Call for Grant Proposals

Tony Meyer t-meyer at ihug.co.nz
Mon Aug 2 20:01:39 EDT 2004


> What you are saying is that all projects should be 
> open sourced but that may not be the case. Either that or you are 
> indiscriminately lobbying for the cause of open source irregards of 
> whether companies are ready for it or not, and then discriminating 
> against companies who are not ready for it yet.
[...]
> I will think that it is tyrannic to assume all work must be open
> sourced.

It seems to me that the idea here is (or might be) that all work benefiting
from these grants are open sourced, which is not the same as all work, at
all.  Given that Python is an open source project, and that the funding for
the grant comes from Python users (and some associated open source projects
like SpamBayes), this doesn't seem like a reasonable requirement.  In fact,
it seems that it's a reasonably logical one, one that the people that have
contributed the funding would appreciate, and one that would be most likely
to advance Python in some way.

Given that there is a wide variety of open source licence, and that Python
tends towards the least constrictive, it seems even less of a problem.  If,
for example, a funded project was to create some library for Python, which
might help out lots of other users, there would be nothing stopping a closed
source project making use of this library.  Sure other people could too, but
there are always strings attached to grants.

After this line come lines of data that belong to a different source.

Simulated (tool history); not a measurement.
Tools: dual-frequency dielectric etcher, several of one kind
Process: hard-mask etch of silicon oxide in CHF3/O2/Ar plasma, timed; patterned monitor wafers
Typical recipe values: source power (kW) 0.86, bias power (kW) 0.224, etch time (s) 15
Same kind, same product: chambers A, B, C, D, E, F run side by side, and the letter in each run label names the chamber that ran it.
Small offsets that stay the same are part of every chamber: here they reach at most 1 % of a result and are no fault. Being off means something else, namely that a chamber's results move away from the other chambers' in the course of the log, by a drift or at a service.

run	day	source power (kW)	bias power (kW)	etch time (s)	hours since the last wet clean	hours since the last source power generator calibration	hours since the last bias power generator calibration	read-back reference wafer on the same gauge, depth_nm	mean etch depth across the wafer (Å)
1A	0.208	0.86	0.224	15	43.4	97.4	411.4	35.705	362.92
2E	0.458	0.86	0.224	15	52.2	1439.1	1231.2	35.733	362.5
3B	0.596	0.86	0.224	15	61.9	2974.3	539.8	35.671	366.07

> But the wordings and inexactness of this call 
> for grant proposal makes it hard for me even to get to convince my 
> people that we should put in an application, not mentioning the 
> rubber-stamping.

Well, it seems to me that the trouble here is really that you haven't
managed to hear back officially from the grant committee yet.  But, as you
probably know, there are always issues that need to be clarified with
grants, and especially so with the first time that a grant is offered.
Likewise, grant committee are always slow to respond to questions (even
those that aren't run by volunteer organisations).